Wednesday, continued.
I dreamed that I was infiltrating a school run by awful, terrible people with the intent to cause havok and mayhem. I was appropriately student-aged, so this wasn't terribly difficult. I had the help of a talking mouse (or maybe we enlisted the talking mouse after we were already in the school; I don't remember) and several kids unfortunate enough to be students at the school. After a period of waiting and planning, we developed a scheme in which I would take the mouse with me to an all-school assembly and let him loose at some particularly boring part. He would scamper across the floor at an opportune moment and then make his way to a pre-arranged spot where one of the conspirators would pick him up and get him away to safety. This plan worked excellently the whole way to the "go to the boring assembly" part. I had the mouse sitting somewhere discrete (the top of my boots, hidden by my skirt, maybe), but when I looked to tell him to scamper, he wasn't there. I spent the rest of the assembly alternately being worried about him/wondering if he was okay and being unhappy that we now had to sit through the entire assembly for no reason whatsoever. And it actually turned out to be more than the entire assembly, because the evil principal lady had some announcement she wanted to make to a particular group of students, and that group contained my friends and the group of students I was ostensibly in.

All I remember about my dream this morning is that it had something to do with Moodle. I hope I don't make a habit of that; dreams can be so much more interesting.

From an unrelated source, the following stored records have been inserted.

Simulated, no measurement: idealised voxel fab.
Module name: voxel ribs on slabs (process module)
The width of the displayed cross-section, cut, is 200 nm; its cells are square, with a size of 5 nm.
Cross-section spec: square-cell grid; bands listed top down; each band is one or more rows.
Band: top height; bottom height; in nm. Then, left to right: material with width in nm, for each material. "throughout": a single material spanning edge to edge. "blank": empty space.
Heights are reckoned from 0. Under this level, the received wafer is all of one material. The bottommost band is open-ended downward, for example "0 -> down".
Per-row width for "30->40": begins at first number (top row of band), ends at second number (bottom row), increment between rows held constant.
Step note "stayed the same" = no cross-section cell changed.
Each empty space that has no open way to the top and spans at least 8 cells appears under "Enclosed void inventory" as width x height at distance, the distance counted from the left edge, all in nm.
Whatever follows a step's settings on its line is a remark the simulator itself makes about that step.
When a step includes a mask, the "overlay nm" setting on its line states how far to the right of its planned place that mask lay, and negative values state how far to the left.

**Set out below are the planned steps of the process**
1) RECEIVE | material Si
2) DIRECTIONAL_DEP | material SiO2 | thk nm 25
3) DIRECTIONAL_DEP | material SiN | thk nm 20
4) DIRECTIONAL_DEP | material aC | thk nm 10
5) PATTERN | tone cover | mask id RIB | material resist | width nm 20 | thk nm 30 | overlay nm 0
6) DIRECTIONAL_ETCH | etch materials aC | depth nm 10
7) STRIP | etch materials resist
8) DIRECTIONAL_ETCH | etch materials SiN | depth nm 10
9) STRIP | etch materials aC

And as for the other aspect of Miriam-land that frequently winds up on this lj, over this past week, I've read Hilari Bell's The Wizard Test and Tasha Alexander's And Only to Deceive.

The Wizard Test
When I first picked this book up, my impression was that it was a somewhat original idea that would come to a fairly predictable ending, but as the book progressed, I became more and more impressed. I really like the way she handled a typically honorable character with a set-in-stone code of morality faced with the shades of gray that we face in the real world. Towards the end of the book, I wasn't even what the honorable path was, much less the right one, which is pretty impressive for a book that Amazon recommends for ages 9-12.

And Only to Deceive
I really enjoyed the heroine's character/sense of humor. Particularly in the first part of the book, I sometimes found myself laughing aloud (which doesn't often happen; I read in public places frequently enough that I tend to be restrained). It did get a bit tedious about a third of the way in, when she was being romantically ridiculous, but then the plot picked up and events changed such that she wasn't quite so ridiculous and I stopped being annoyed at her.